Monday, November 6, 2023

Proxmox VE Cluster - Chapter 007 - Hardware Prep Work on the old Harvester cluster

 Proxmox VE Cluster - Chapter 007 - Hardware Prep Work on the old Harvester cluster


A voyage of adventure, moving a diverse workload running on OpenStack, Harvester, and RKE2 K8S clusters over to a Proxmox VE cluster.


This post documents preparing the old Harvester cluster hardware for it's new Proxmox cluster use.  These microservers are three roughly decade-old Intel NUC6i3SYH devices marketed as tiny desktops.  These will be nodes proxmox11, 12, and 13, of the eventual thirteen node cluster.  These NUC microservers were the stereotypical mid-2010s homelab for VMware ESXi experimentation.  They still work great as cluster nodes for other technologies.

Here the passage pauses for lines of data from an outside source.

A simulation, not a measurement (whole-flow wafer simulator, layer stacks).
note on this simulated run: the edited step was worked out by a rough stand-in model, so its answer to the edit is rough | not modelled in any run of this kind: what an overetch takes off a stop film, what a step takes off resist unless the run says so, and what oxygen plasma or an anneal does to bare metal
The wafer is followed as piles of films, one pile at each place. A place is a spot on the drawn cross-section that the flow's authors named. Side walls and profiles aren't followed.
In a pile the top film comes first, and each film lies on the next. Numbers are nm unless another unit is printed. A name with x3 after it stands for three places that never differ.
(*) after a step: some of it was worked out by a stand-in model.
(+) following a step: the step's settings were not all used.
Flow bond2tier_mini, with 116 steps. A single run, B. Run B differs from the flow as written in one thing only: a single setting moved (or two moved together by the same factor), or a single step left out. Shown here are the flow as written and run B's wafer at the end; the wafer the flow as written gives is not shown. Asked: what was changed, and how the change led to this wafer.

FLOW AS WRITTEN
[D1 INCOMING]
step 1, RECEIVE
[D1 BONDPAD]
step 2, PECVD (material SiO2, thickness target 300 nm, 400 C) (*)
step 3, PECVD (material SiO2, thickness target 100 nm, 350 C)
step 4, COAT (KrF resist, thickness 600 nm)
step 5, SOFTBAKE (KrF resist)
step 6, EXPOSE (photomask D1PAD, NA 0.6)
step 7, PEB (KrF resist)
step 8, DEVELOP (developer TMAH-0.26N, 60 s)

The specs for each microserver are quad-core i3-6100U CPU running at 2.30 GHz with upgraded 32 GB of ram and two SSD, a quarter gig SATA and a new-ish 1 TB M2/NVME SSD.  The 1 TB drive will eventually be used as part of the Ceph cluster filesystem.


Physically, these microservers are "short cubes" about the size of a CDrom and stack nicely.  They only draw a couple watts of power.  For $10 to $20 per year of electricity, a microcluster of these microservers in a home lab or experimentation lab can run somewhat less than a dozen VMs for somewhat more than a dollar per year of electricity; a price Amazon AWS simply cannot compete with.  With realistic hardware depreciation, a small VM running on this hardware costs perhaps $3 per year.


If the CMOS battery dies, it will force the NUC to only PXEboot off the LAN.  So, that's how you know if a NUC server's battery died, it no longer reboots.  If power never fails, in theory, you can disable the network boot feature so it will try to boot off the SATA SSD.  That, of course, also does not work because the BIOS defaults disable UEFI booting and Proxmox only installs (at least by default) on UEFI.  The "F10" boot menu will permit UEFI booting even if UEFI is disabled, leading to hours of confusion and delay.  In the end, replace the CMOS battery for preventative reasons, then set the BIOS to defaults, enable UEFI, and it'll probably work.


A preparation checklist:

  1. Clean and wipe old servers, both installed software and physical dusting.
  2. Replace the CMOS batteries which are mostly dead.  I will include a link to a Youtube video of the replacement process.
  3. Relabel ethernet cables and servers.
  4. Update port names in the managed Netgear ethernet switch.  VLAN config remains the same, single VLAN, untagged.
  5. Remove monitoring of old server in Zabbix.
  6. Verify new devices were added in Netbox.